My framework for 2024 is the underestimated Fed dovish pivot. This makes me bullish risk parity (long stocks and bonds) for the next few weeks, buying on dips in bonds as 10 year yields go above 4%, and when SPX gets down towards 4700. Downside will be contained until there are more believers in the Fed dovish pivot, and fewer believers of higher for longer in 2024. It will take several weeks for the migration to play out, as our monkey brains can't handle going from bearish to bullish so quickly. Many are still in denial in the bond market.
Its a type of market that Ray Dalio would love. Collecting 2 and 20 by just holding long bonds along with the SPX, and calling it an all weather portfolio.
That 10 year yield chart is amazing. It is what you would say is the mother of all capitulations in US Treasuries. All you heard was talk about bonds in September and October. You even had someone on CNBC calling for 13% 10 year yields! Charts can play mind games on investors. Past price action really influences how investors view the future. Its not just about price. Its about path that changes our views. Let's play this game on the 10 year yield chart:
Actual 10 year yield chart since start of 2023 |
Fake 10 year yield chart since start of 2023: September, October, and November 2023 changed.
I believe most people looking at the first chart would think that the move down in yields is overdone, and that yields are due for a further bounce higher. Most people looking at the second chart would think that yields made a double top around 4.30% and that yields look to be trending lower.
These are the mind games that financial markets play on our monkey brains. By simply reversing the psychology and doing the opposite of what feels right can be an edge. Of course, you need to see how speculators are positioned, as well as what the investment community is thinking to get a bigger edge. Here is what the latest JP Morgan bond survey shows:
JP Morgan clients' net long positioning dropped the most over 1 week since 2020. It only took a 20 bps rise in yields to get bond investors bearish again.
The bond market has an asymmetric payoff profile at the moment. Its because of the Fed's new dovish bias and upcoming rate cut cycle. We know with a fair amount of certainty what core CPI will do over the next few months, because of the lagged effects of owner's equivalent rent (biggest weight in CPI) and other butchered calculations which foreshadow future CPI readings. With rents having come down a lot in 2023, and owner's equivalent rent lagging real rents, you will likely have core CPI coming in low month over month until the summer. Some of this is priced in, but the Fed is laser focused on the data, especially data confirming their now dovish bias, so with lower CPI readings, they have an excuse to cut rates. At 5.33% Fed funds, real rates are quite high, meaning they have a lot of room for rate cuts even if the economy remains steady. That's the Fed backstop for the bond market right now. Especially the short to intermediate part of the curve, from 2 yrs to 7 yrs.

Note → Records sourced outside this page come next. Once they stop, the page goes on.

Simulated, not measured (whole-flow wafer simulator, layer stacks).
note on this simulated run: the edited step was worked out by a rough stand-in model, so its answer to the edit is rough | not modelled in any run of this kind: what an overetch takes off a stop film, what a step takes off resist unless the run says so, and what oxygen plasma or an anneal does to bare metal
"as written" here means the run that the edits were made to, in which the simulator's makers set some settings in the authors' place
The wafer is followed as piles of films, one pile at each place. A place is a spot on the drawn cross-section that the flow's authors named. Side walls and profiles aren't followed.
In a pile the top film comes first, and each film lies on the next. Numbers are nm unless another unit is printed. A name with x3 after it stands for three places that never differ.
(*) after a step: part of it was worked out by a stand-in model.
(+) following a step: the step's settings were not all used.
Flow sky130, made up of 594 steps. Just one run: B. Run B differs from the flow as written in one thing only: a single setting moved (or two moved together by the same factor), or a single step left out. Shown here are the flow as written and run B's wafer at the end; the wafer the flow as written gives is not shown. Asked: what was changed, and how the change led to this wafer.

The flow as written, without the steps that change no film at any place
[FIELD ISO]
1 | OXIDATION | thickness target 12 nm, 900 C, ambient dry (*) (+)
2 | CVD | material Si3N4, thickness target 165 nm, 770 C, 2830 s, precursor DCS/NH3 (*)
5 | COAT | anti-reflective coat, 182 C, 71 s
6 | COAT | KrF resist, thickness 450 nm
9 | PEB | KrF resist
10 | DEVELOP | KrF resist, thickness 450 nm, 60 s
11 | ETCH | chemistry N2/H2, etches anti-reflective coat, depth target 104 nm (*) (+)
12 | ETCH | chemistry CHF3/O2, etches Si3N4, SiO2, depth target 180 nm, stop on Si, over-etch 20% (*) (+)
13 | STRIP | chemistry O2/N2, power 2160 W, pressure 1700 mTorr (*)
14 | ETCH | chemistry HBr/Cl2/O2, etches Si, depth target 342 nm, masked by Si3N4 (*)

This Fed backstop wasn't present in 2022 or 2023 because the Fed had a hawkish bias due to the zeitgeist on high inflation at the time. But investors have a hard time turning on a dime. Especially when a market like the US bond market, has been in a bear market for nearly the past 4 years. As a result, I see a lot of denial on CNBC and Bloomberg, about future rate cuts. Many don't think the Fed will cut 5-6 times, like the SOFR curve is pricing in at the moment. They are still somewhat stuck in the higher for longer theme that the Fed repeatedly bashed into the brains of investors in order to tighten financial conditions. The consensus I see among the "pros" is similar to the Fed dot plot, which is 75 bps of cuts for 2024. In my view, 75 bps is the absolute minimum they will do this year, if there is a no landing/delayed landing/inflation rebound scenario. Even in a consensus soft landing where growth is slowing and jobs numbers are going down, they will cut much more than 3 times, more likely the 5-6 times that the SOFR curve is pricing in.
Its this denial about the coming fast and furious rate cutting cycle even without a hard landing which makes me nervous about getting short SPX too soon. Yes, the market went up a lot over the past 2 months, so its likely to consolidate its gains instead of rocketing higher at these high valuations. But I don't see a lot of downside in the market until the majority of investors abandon their higher for longer bias and accept that the Fed will cut rates even without much of an economic slowdown. The closer we get to the March FOMC meeting, the more certainty will come to the crowd that this is no longer a "higher for longer" Fed, but a "find any excuse to cut" Fed. When the consensus of "pros" (not SOFR traders, but loudmouths on CNBC and Bloomberg) shifts to my view on the Fed's rate cutting cycle, that's when I'll be looking to aggressively short SPX. Until then, I am only willing to play the short side for quick swing trades.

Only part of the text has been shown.